The caretaker cabinet yesterday approved the appointment of two lawyers to represent Lebanon in the French investigation into alleged Banque du Liban (BDL) corruption. Cabinet backtracked its rejection of lawyers Emmanuel Daoud and Pascal Beauvais, who previously agreed to work pro bono and received the approval of caretaker Justice Minister Henri Khoury and the head of the State Legal Department Helene Iskandar. A senior judicial source told L’Orient Today that the appointment preserves Lebanon’s claim over assets that would be seized if BDL chief Salameh or his alleged co-conspirators are convicted. On July 4, the French judiciary is scheduled to issue a ruling on a restitution request for tens of millions of euros in assets tied to Salameh, seized on suspicions that they were acquired with stolen funds.

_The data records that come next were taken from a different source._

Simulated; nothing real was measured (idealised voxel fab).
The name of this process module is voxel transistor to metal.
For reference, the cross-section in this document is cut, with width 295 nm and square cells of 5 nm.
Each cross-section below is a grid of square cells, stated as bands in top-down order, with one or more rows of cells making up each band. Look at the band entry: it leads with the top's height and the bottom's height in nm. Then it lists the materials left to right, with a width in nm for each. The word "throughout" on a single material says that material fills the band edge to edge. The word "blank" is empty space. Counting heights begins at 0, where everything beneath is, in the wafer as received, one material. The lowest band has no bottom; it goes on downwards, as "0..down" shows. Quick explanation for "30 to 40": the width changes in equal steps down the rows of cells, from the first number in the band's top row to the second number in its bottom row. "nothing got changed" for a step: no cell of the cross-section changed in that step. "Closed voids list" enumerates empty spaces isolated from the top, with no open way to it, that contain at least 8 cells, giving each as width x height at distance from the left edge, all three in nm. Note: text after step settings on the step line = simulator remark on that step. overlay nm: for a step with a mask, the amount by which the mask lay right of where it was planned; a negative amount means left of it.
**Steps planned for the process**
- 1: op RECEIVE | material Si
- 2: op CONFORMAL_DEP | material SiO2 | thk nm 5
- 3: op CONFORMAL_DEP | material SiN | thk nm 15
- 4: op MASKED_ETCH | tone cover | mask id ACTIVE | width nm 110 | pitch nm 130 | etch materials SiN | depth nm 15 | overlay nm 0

The British judiciary on Monday ordered defunct chemical trader Savaro Ltd. to pay over £1 million in damages after an earlier ruling found it liable for the Aug. 4, 2020 Beirut port blast. The Beirut Bar Association and relatives of the blast victims welcomed the decision, seeing this first blast-related restitution as a step towards achieving justice. In February, London’s High Court of Justice found Savaro liable to victims of the blast. Savaro is thought to have ordered the shipment of ammonium nitrate which detonated on Aug. 4, 2020. Nearly three years after the blast, victims’ relatives regularly protest the paralysis of the Lebanese probe into the explosion — which has been suspended for over a year due to unresolved complaints against the lead investigator, judge Tarek Bitar.
The United Nations International Organization for Migration (IOM) claimed that irregular migration attempts departing from Lebanon were behind “nearly half” of the 378 deaths on the Eastern Mediterranean route in 2022. The IOM’s report published yesterday found that 3,800 people died in migration attempts throughout the Middle East and North Africa last year, a record high since 2017. The report noted that the actual death toll “is likely much higher than reported.” The region "accounted for more than half of the total 6,877 deaths recorded worldwide," the IOM said. Irregular departures from Lebanon’s shores more than doubled for a second year in 2022 amid increasingly dire living circumstances.
Kataeb MP Nadim Gemayel (Beirut I) confirmed to L’Orient Today that a “model of a bomb that is not suitable for detonation” was found near his residence. “I want to clarify that the location of the grenade is situated outside the perimeter of my residence,” Gemayel said. Speaking to local media, Deputy Secretary-General of the Kataeb Party Patrick Richa interpreted the grenade as “a message” ahead of today’s parliamentary presidential election session. Nadim's father was Bachir Gemayel, the founder of the Lebanese Forces militia during the Lebanese Civil War who was elected president in 1982 but assassinated in a bomb explosion before taking office. Nadim's cousin, Pierre Gemayel, a former Lebanese Kataeb party politician, was also assassinated in 2006 in Lebanon.